|The marriage of Louis X and Clemence of Tyrol|
|King of France|
|Reign||7th February, 1302 - 24th May, 1328|
|King of Majorca (claimed)|
|Reign||17th May, 1304 - 24th September, 1305|
|Born|| 3rd February, 1261 |
|Died|| 24th May, 1328 |
|Spouse|| Clemence of Tyrol|
Matilda of St. Denis
|Issue|| Margaret of Orleans|
|Mother||Isabella of Sancerre|
Louis X was King of France during the early 14th century. Generally remembered as a dour, gloomy figure he would attempt to leverage France's apparent up-swing in fortunes into domination of Francia as a whole but would ultimately be stymied by circumstance.
His father had shorn up the French realms perilous position by defeating Champagne over the course of the Berry War. Louis, on his ascension to the throne in 1302 sought to expand his direct realm to areas long-since lost to foreign powers. His first target would be to the south.
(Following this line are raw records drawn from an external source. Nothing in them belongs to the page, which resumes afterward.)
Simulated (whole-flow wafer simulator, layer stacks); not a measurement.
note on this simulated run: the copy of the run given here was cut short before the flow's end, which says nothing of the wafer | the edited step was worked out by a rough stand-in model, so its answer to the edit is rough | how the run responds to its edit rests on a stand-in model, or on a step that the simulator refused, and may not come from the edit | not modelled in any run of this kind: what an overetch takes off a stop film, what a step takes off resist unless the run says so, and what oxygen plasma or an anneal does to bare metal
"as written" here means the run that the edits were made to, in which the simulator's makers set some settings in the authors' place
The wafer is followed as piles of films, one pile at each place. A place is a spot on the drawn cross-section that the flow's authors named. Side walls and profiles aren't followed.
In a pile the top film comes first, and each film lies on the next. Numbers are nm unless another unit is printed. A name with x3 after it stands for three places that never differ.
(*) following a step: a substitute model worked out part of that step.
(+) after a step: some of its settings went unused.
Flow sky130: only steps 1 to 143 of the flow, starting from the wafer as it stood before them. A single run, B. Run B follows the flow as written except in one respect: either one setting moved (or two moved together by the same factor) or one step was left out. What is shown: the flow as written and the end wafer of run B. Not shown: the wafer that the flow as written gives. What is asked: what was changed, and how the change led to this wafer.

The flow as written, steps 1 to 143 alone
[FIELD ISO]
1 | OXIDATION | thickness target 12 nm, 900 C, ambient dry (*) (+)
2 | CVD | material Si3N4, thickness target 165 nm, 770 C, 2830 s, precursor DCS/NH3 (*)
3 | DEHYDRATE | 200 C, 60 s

Aragon was slowly been strengthening its grip on Francia's southern region; the Langue D'oc, or Gothia, especially as it had largely routed out Cathar heresy and appropriated many estates for the benefit of the Aragonese crown itself. Pope Boniface VIII was mostly unimpressed by Peter III's suppression of heresy and instead accused him of attacking Sicily which it claimed as a Papal fief excommunicating him in early 1304. Louis X was quick to seize the opportunity and the French nobility, still bitter from the failure of the Albigensian Crusade, were happy to support him. Learning the lessons of the crusade, the French avoided hostile Auvergnese lands and with Aquitanian allies plowed into the Aragonese possessions with great success, at least at first.
Following the capture of Roussillon in May 1305 Louis had himself crowned King of Majorca. Thereafter the French position was undermined; firstly the Aquitanian navy was crushed at the Battle of Les Formigues, then the French army routed at Perpignan. Louis would only escape this disaster thanks to the quick thinking of his retinue and all of the advances of the previous year had to be abandoned. Boniface VIII would make peace in 1307 following a similarly futile attempt by Castile to assuage the Papacy's honour. The Aragonese domination of southern Francia would only solidify and they would be mostly free to re-concentrate their full attentions on Naples once more.
France would be much affected by the 'Great Famine' of 1315-1322 which would blight much of Northern Europe. Whilst the effects would linger suppressing the French economy for years it had a more immediate effect on Louis' ambitions; a war against Wessex had to be completely abandoned as the conditions made warfare effectively impossible.
For the remainder of his reign Louis was occupied with the restoration of France's treasury and legal matters stemming from it. This structural improvement would allow his successor, his only son Louis, to briefly become master of Northern Francia.